The problem
Ski schools lose a large share of demand after the first visit. The guest compared times, got distracted, or meant to finish on a laptop later. If you only send one generic newsletter, you never reconnect the thread they started.
When this works
Use a sequence only for people who showed intent: clicked lesson pricing, opened the booking widget, or abandoned checkout. Do not blast the same three emails to everyone on your list; that trains people to ignore you.
Email 1: confirm what they looked at
Send within a day. Subject and first line should name the product: the lesson type, date window, or age group they viewed. One clear button: complete booking or pick a time. No unrelated offers.
Email 2: remove the usual friction
Two days later, answer the questions that stop bookings: what to bring, meeting point map link, weather policy, how to add a second child. Keep it short. Same primary call to action as email 1.
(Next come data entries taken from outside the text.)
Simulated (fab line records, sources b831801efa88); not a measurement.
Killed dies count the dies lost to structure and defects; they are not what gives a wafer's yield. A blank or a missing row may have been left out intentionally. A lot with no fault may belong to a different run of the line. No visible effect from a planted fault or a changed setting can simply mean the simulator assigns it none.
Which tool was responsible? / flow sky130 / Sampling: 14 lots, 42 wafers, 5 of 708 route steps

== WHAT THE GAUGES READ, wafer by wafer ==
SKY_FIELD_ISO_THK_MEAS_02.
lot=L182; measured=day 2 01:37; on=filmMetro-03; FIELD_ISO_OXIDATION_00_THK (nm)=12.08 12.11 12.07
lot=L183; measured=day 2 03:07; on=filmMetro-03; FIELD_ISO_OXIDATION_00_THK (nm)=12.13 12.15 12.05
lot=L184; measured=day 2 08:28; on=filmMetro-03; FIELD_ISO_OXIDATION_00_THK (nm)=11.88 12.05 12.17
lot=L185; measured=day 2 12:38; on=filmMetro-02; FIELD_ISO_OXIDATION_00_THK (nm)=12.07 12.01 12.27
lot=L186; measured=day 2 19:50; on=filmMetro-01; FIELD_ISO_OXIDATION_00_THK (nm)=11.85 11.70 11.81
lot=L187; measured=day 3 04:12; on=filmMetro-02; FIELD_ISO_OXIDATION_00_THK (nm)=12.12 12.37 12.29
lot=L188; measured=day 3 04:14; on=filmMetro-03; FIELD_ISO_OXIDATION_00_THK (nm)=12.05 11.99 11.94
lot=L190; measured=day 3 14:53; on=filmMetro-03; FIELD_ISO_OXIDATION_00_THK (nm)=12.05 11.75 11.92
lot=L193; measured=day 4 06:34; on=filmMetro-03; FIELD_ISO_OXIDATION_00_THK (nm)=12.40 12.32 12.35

Email 3: deadline or scarcity that is real
If early-bird pricing, group caps, or holiday weeks actually end, say so with a specific date. If nothing is scarce, offer a human touch: reply to this email and we will hold two spots for 24 hours. Fake urgency backfires in small markets.
Compliance and trust
Only mail people who opted in or who abandoned a transaction where your policy allows follow-up. Always include unsubscribe. Ski guests talk; respect beats extra sends.
Takeaway
Three focused emails beat one vague reminder. Mirror the product they almost bought, reduce friction, then give a truthful reason to decide now.